Fondo Natural: A Healing Vision for a Wounded Land

Though modern society places immense weight on collective forces and public opinion, my experience with the Fondo Natural project taught me something more essential: that one individual—when aligned with a deep inner vision—can become a powerful catalyst for social and cultural transformation. That inner vision was shaped by the archetype of the Solar Warrior, whose mission is not to impose change from above, but to integrate conflict—internal and external—into a path of meaning, unity, and renewal.
The Fondo Natural project emerged in my imagination in 2003, but its origins trace back to a collective trauma: the Prestige oil tanker spill of 2002. This ecological disaster devastated Galicia’s marine environment, but it also left a psychic scar on its people—many of whom feel a deep-rooted connection to the land and sea, born of an ancient Pagan and Celtic heritage, a Celtic heritage excellently exposed in the Compass Rose, below the Tower of Hercules.

Where the Earth meets the Eternal —
the Compass Rose beneath the Tower of Hercules,
origin point of a vision seeking
to heal the bonds between land, sea, and spirit

That ancestral bond with nature was desecrated, and I felt, in a deeply personal way, the need for healing—both for myself and for Galicia. Out of this impulse, I envisioned Fondo Natural as a form of cultural regeneration—an integration of science, technology, and the spiritual-cultural values rooted in Galician identity. Unlike many sustainability projects that ignore the symbolic and psychological dimensions of ecology, Fondo Natural was inherently educative. It sought not only to restore land or mitigate damage, but to reawaken a collective consciousness—a renewed cultural soul in harmony with nature and technology alike.

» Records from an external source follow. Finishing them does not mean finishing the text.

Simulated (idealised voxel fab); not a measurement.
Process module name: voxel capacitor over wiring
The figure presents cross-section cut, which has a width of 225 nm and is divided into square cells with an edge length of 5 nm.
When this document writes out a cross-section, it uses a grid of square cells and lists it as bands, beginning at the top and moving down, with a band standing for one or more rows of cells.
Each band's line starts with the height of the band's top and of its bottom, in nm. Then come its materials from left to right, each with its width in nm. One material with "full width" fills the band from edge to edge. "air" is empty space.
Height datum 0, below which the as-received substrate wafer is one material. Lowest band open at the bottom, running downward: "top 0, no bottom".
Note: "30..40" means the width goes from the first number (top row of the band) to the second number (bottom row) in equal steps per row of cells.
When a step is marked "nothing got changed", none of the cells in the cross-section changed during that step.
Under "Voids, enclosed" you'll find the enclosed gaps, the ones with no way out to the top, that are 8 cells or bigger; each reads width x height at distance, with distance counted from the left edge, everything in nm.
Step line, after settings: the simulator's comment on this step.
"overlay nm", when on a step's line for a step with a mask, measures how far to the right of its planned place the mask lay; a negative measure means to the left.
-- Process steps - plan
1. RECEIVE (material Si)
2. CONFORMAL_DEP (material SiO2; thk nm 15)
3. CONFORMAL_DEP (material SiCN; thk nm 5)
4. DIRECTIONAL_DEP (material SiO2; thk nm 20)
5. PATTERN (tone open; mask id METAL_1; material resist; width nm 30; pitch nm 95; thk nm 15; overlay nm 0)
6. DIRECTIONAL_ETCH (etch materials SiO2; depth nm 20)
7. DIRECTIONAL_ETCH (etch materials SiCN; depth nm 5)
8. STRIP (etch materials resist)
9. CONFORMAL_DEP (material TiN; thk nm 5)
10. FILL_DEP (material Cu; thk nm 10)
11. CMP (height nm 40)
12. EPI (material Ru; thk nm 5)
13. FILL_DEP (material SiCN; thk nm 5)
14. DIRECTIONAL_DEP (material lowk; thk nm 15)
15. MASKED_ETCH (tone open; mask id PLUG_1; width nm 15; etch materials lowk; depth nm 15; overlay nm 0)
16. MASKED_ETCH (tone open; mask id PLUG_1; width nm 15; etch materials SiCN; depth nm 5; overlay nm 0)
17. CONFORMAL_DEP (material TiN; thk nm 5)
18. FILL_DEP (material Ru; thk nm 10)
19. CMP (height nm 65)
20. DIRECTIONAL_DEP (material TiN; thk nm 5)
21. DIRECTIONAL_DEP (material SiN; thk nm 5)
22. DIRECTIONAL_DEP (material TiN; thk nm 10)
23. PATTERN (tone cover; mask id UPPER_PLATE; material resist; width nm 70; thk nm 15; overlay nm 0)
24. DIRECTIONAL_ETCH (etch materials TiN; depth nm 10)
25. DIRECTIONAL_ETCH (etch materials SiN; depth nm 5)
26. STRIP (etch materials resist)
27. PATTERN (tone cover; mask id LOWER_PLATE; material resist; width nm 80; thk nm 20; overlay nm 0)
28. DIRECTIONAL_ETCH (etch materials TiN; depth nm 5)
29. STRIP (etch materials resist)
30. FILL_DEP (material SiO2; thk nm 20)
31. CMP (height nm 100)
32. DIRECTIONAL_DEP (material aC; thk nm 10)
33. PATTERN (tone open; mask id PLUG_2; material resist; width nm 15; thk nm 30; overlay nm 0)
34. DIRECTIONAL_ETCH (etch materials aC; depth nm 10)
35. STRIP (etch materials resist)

Original footage from the Fondo Natural project (2003–2006)
a cultural and ecological vision born from inner necessity
and rooted in the Galician soul.

To my astonishment, the project gained momentum as if by a kind of natural law. People appeared almost synchronously at every step—individuals from corporate, academic, and artistic fields who resonated with the vision. By 2006, the project had reached the top cultural and economic circles of Galicia and was officially budgeted at 40 million euros. The bank that financed the project at that time, Caixa Galicia was planning to purchase the legendary Cies Islands, aiming to empower as the most pristine symbol of the project.

the project gained momentum as if by a kind of natural law

But this ascent met an invisible wall.
Entrenched political and administrative networks—largely disconnected from cultural authenticity—refused to support it. Meanwhile, media attention and funding were diverted to other state-sponsored initiatives, like the City of Culture, a project that proved financially disastrous and culturally hollow.
At first, I experienced the collapse of Fondo Natural as a failure. But time revealed something deeper. The project had already fulfilled its most important mission: it had awakened my understanding of cultural synthesis, and it purified my attention from artificial concerns—those dictated by politics, vanity, or distraction. It clarified my path as a writer and thinker.
As Nobel laureate Ilya Prigogine wrote in Is Future Given? (2003):

“The role of individuals is more important than ever.
Few particles can alter the macroscopic organization
in the whole of nature”

In those years, I became a devoted reader of Prigogine’s work because I needed to understand what I was witnessing: the improbable momentum of an idea, flowing against the currents of an industrializing world. Fondo Natural seemed to act like a chain reaction, revealing that when the individual is aligned with a genuine, integrative archetype—such as the Solar Warrior—the ripple effect can transcend all expectations.
Initially I considered the outcome of my initiative a failure, but soon I understood it became a great chance to cleanse my mind of artificial problems, of political problems that are out of my reach, and focus in what is important. And because of this my literary works, challenges to science and Guinness World Records are the natural outcome of such experience.